№ 10 (October 2006)
How Past Lessons Learned Can Help Drillers Today and Tomorrow
After nationalization of the oil industry from 1922 to 1941, engineers and researchers consistently developed reliable designs of hydraulic and electric downhole motors.
By Yakov Gelfgat, Mikhail Gelfgat
Before the war started, a company named the Experimental Turbodrilling Bureau was founded in the Baku region. When the war began this company pioneered turbodrilling to drill exploratory wells and production wells at a large oil field in the Perm region. Yet, the real breakthrough in drilling took place in 1943, when turbodrilling technology was used for directional single and cluster wells.
Quite soon, vertical and directional turbodrilling as well as cluster well drilling became widely used in commercial drilling applications for oil and gas throughout the country. By the late 1950s, 80 percent of the wells in the Soviet Union were drilled with turbine drilling technology.

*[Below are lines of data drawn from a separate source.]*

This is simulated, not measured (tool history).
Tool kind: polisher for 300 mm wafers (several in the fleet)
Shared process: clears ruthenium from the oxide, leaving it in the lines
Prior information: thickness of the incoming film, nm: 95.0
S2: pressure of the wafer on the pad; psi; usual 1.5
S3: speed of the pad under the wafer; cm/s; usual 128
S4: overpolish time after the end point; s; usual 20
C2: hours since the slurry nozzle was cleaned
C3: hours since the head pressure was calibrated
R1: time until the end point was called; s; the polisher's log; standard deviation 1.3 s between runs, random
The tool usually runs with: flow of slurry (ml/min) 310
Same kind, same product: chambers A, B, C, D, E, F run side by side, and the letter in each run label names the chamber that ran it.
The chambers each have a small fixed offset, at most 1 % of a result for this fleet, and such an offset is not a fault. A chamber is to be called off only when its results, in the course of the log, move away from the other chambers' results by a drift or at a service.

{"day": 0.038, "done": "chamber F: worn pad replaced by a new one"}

The rapid growth of directional and cluster well drilling activity confirmed the advantages of downhole motor drilling technology in most of the oil and gas producing regions. From the second half of the 1960s until today, practically all Siberian oil fields were developed by cluster well drilling using hydraulic downhole motors. This was the key factor for the tremendous growth of the drilling and oil production volumes in the FSU during the next decades.
The advantages of the widely used downhole motor technology were so obvious that the technology itself managed to survive through another strong rotary drilling campaign. This campaign was triggered by the introduction in the US of the more durable three-cone TCI bit design with sealed bearings. In 1979 and 1980, VNIIBT conducted a special study to compare the results of turbodrilling and rotary drilling using the sealed bearing bit. The study convincingly proved the validity of the fact that when TMD is less then 2,500 m, the ROP becomes the main factor in improving the drilling efficiency.
Electrodrilling Technology Enhances the Progress
In 1941, Russian engineers built the first efficiently working electrodrill that was used for drilling wells with TDs of 1,500 meters. A few advantages of electrodrill application are listed below:
• the constant weight on bit while drilling, regardless of the parameters of drilling mud circulation;
• the possibility to monitor the bit performance and condition from the surface as well as to control the rock destruction process;
• the possibility of obtaining information about the properties of the drilled rock by analyzing the bit performance.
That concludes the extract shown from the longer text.